When we form the ratio \(v_+ / v_-\), note that there is a common factor of \(V / 2^{n-1}\) that can be cancelled, resulting in:

\[\frac{v_+}{v_-} = 2^{n-1}.\]

Plugging this value into (2.7) yields

(2.8)#\[\begin{split}\begin{aligned} R_\text{dB} &= 20 \cdot \log_{10} 2^{n-1}\\ &= (n-1) \cdot 20 \log_{10} 2\\ &\approx (n-1) \cdot 6.02~[\text{dB}]\\ \end{aligned}\end{split}\]

Tip

Equation (2.8) gives rise to a commonly used rule of thumb: each bit of precision adds about 6 dB of dynamic range.

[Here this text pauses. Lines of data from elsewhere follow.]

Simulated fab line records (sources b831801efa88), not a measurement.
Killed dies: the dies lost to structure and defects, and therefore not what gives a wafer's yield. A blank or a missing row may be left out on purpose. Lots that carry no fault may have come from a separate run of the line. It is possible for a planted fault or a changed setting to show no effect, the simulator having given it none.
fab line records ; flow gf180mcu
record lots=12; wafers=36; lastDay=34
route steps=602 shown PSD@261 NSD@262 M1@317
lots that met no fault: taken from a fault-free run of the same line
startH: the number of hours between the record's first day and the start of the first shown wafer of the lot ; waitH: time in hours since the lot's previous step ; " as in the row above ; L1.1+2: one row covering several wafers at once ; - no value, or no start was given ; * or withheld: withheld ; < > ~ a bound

Equation (2.8) allows us to measure the dynamic range purely as a function of bit depth. The following table gives dynamic range values for several common choices of \(n\).

Precision [bits]

Dynamic range [dB]

\(n=1\)

0.0

\(n=2\)

6.02

\(n=4\)

18.06

\(n=8\)

42.14

\(n=16\) (compact disc standard)

90.31

\(n=24\)

138.47

\(n=32\)

186.64

2.4.5. Floating point numbers#

The integer quantization scheme described above is commonly used for storing audio signals (e.g., in .wav format), but it is sometimes not the most convenient representation for processing audio signals. Instead, most computers use floating point representations for numerical data, and have dedicated hardware for carrying out mathematical operations on floating point numbers. Floating point numbers differ from integer representations in several key ways, but they are the standard choice for representing fractional numbers and (approximately) continuous values. This is achieved by using a non-uniform spacing of numbers encoded in a format similar to scientific notation. Note that floating point numbers are still technically quantized, but the quantization level is practically so small that we treat them as though they were not quantized at all.

Floating point representations are defined by the IEEE 754 standard, which is quite a bit more detailed than we need to get into here. Rather than calculate the minimum and maximum values from the specification—which is doable, but tedious—we’ll instead see how to retrieve this information from the computer directly.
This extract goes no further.